Are the eigenvectors of vertex transitive graphs bounded

Question

For a connected and regular graph $G$ with degree $ d $ at each vertex and adjacency matrix $A$, the normalized Laplacian of $G$ is defined as $L = I-\frac{1}{d}M$. Let $\psi$ be an eigenvector of $L$ with $ \sum_{v \in G } \psi(v) \psi(v) = |V(G)| $. Clearly, this implies that $\| \psi \|_\infty = \max_{v \in V(G)}|\psi(v)| < \sqrt{|V(G)|}$. If $G$ is vertex transitive, in addition to being regular, is something stronger true, i.e. is there some constant ( C ) such that $ \| \psi \|_\infty < C $ for any such vertex transitive graph $G$?

Answer 1

Let $X$ be the graph of an $n\times n$ Latin square. The vertices of $X$ are the $n^2$ positions in the square, two positions are adjacenct if they are in the same row, or in the same column, or contain the same entry. This graph is regular with valency $3n-3$, in fact it is strongly regular and so it is known that its eigenvalues are $3n-3$, $n-3$ and $-3$. If your Latin square is the addition table for $\mathbb{Z}_n$, the graph is vertex transitive.

Since the graph is regular, its adjacency matrix has the same eigenvectors as its normalized Laplacian, so I work with the adjacency matrix.
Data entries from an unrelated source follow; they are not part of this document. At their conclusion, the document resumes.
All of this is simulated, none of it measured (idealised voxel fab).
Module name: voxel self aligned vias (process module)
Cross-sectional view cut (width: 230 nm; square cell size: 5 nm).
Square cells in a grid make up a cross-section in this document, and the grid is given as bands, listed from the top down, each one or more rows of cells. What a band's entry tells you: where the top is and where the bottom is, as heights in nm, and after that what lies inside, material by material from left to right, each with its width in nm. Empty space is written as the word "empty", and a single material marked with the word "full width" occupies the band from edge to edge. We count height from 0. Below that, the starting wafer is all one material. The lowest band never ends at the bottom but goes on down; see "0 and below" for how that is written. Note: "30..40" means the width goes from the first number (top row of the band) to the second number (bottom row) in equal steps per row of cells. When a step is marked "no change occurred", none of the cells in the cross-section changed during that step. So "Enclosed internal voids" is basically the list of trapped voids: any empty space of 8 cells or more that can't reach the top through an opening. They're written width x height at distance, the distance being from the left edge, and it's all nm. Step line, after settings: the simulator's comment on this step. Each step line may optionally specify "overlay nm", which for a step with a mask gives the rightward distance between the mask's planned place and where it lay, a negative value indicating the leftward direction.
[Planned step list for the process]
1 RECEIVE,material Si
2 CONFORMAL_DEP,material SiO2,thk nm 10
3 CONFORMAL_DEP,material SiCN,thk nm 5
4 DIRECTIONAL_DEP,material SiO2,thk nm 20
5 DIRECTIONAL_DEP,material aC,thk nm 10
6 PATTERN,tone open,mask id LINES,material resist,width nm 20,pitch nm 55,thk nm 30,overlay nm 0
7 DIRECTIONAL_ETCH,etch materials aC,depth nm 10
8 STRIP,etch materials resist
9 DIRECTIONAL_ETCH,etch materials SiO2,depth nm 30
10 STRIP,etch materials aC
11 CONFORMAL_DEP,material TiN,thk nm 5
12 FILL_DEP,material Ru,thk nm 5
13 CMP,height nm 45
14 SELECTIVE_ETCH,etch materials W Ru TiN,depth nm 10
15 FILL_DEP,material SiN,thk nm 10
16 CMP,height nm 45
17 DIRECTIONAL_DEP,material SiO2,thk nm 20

The vector that takes the value $1$ on the $(1,1)$-position, $-1/(n-1)$ on the neighbours of this position and $2/(n-1)(n-2)$ on the rest is an eigenvector with eigenvalue $-3$. The squared norm of this vector is $$ 1 + \frac{3n-3}{(n-1)^2} +\frac{4(n-1)(n-2)}{(n-1)^2(n-2)^2} = 1 +\frac{3n-6}{(n-1)(n-2)} +\frac{4}{(n-1)(n-2)} = \frac{n^2}{(n-1)(n-2)}. $$ So under your normalization the largest entry of the vector is $\sqrt{(n-1)(n-2)}$. This shows your bound cannot be improved.

Answer 2

I am not sure why a property such as vertex transitive may result in such a constant, perhaps you can explain your intuition. My suggestion here does not require such an assumption but may be helpful.

I believe the matrix $M$ is somehow related to the adjacency matrix, so I will assume it is simply $A$. Notice that, the all ones vector, which is an eigenvector of $L$ with eigenvalue zero fits the above description.

Let $\phi$ be the eigenvector corresponding to the first non-zero eigenvalue of $L$. It is orthogonal to the all ones vector and thus the sum of its entries equal to one. This vector is known as the Fiedler vector and it has the nice property that it partition the graph into roughly two equal partitions (entry wise, it will be +1s over one partition and -1s over the other). My intuition is that

$ || \phi ||_{\infty} < \sqrt{|S|} $.

where $S$ is the size of the partition. If this is true, then I don't see a reason why this argument can't be generalised to higher harmonics (i.e. higher eigenvectors of $L$).